It came after Trump had sent a series of letters to US trading partners, friend and foe alike, announcing that major tariffs would go ahead from the beginning of next month under the banner of “reciprocal tariffs.”

A container ship approaches the port of Santos in Brazil, April 1, 2025. [AP Photo/Andre Penner]

The letter to Brazil, however, directly linked the tariff threat to the trial of former fascist president and Trump ally, Jair Bolsonaro, for his January 8, 2023 coup attempt. It also attempted to justify the threat with a reference to Brazil’s “unsustainable trade deficits against the US”—a complete nonsense given Brazil is one of the few countries with which the US enjoys a consistent trade surplus, amounting to $7.8 billion last year.

The measures against Brazil will add to the growing uncertainty and fears in financial markets as to where the tariff war is leading, raising further questions about the stability of the US dollar as the global reserve currency.

These concerns were given voice by Thierry Wizman, a global foreign exchange strategist at the Australian financial conglomerate Macquarie Group to the Australian Financial Review last week.

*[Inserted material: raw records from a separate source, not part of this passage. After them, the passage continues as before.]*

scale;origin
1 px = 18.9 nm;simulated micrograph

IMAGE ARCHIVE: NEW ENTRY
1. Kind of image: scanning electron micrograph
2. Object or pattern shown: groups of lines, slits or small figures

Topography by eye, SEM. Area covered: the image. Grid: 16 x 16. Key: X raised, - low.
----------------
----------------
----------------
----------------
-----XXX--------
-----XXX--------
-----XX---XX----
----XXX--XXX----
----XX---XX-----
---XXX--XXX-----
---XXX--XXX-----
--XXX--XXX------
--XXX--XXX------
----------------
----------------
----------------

He said the linking of the tariff to what Trump claimed was a “witch hunt” against Bolsonaro set a “scary precedent.”

“This is outside the guardrails,” he said. “Now you have another rationalisation for tariffs, which is to influence or inform domestic political outcomes, or, for that matter, domestic judicial outcomes.”

The AFR noted in its report that Wizman had pointed out that Trump had used non-economic arguments against other countries—Canada, Mexico and Colombia. The US imposed tariffs on the grounds that they were not doing enough to combat the movement of the drug fentanyl into the US. However, the impost on Brazil was the first direct political hit on another country.